China’s economic slowdown is casting a long shadow over Europe’s luxury goods makers.

 

U.K. fashion group Burberry Plc (BURBY) saw its shares fall 12% Thursday after reporting a sharp sales slowdown in the three months to September in China and Hong Kong, which account for around a third of its global sales.

The British firm said it would accelerate cost cuts and slash bonuses across the group in order to restore profits in what it warned was “an increasingly challenging environment for luxury consumers.”

Revenue (on a like-for-like store basis) grew a meager 1%, down from 8% in the previous quarter and over 5% short of analysts’ forecasts, according to Reuters.

The company now expects pretax profit in its fiscal year ending next March to be around 445 million British pounds ($689 million), down 2.4% from its 2015 fiscal year.

Luxury goods producers have bet heavily on China as two decades of stellar growth produced a market of high-spending nouveaux riches, but the bet has turned sour in the last two years. At first, that was due largely to a clampdown by Beijing on conspicuous consumption by its elite as part of a high-profile anti-corruption campaign, but the problem has spread this year as the broader economy has slowed down. Spending power has been crimped as the central bank to allowed the Chinese currency to fall for the first time since the financial crisis.

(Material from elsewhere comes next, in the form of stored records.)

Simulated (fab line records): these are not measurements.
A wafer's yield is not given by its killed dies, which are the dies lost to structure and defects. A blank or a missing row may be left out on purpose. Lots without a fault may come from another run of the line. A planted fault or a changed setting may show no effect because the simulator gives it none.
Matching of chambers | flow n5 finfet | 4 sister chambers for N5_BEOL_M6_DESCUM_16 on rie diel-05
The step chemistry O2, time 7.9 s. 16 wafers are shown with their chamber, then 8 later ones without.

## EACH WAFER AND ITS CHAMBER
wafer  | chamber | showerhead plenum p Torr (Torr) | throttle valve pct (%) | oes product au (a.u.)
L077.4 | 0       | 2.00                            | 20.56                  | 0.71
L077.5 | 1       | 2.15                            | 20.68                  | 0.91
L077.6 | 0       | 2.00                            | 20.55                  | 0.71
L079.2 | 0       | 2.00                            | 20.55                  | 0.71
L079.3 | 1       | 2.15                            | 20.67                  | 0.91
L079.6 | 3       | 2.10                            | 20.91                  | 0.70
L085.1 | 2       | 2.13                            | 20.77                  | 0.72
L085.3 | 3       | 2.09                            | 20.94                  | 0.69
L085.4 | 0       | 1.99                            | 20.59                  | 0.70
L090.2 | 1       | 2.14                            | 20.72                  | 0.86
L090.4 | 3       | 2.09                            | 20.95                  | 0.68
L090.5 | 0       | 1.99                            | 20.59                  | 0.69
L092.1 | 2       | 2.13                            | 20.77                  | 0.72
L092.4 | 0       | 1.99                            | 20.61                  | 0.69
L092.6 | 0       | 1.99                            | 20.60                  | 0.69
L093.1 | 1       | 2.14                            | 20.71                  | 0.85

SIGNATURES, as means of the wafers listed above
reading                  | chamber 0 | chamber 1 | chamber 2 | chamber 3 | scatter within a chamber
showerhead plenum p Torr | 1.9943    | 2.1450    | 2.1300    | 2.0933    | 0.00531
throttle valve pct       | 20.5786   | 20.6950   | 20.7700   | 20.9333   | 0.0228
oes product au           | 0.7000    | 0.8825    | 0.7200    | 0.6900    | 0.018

Earlier this week, French luxury goods group LVMH SA (LVMHF) had announced similarly disappointing results, at least in its fashion and leather goods business, where Chinese sales went from 10% growth in the second quarter to flat in the third.

Both LVMH and Burberry were partially able to compensate for weakness in China with strong performances in the U.S. and, especially, Japan. Burberry said comparable store sales in Japan was up 50% on the year. The trouble is, it still only accounts for 2% of global revenue–a small fraction of what the Greater Chinese market generates.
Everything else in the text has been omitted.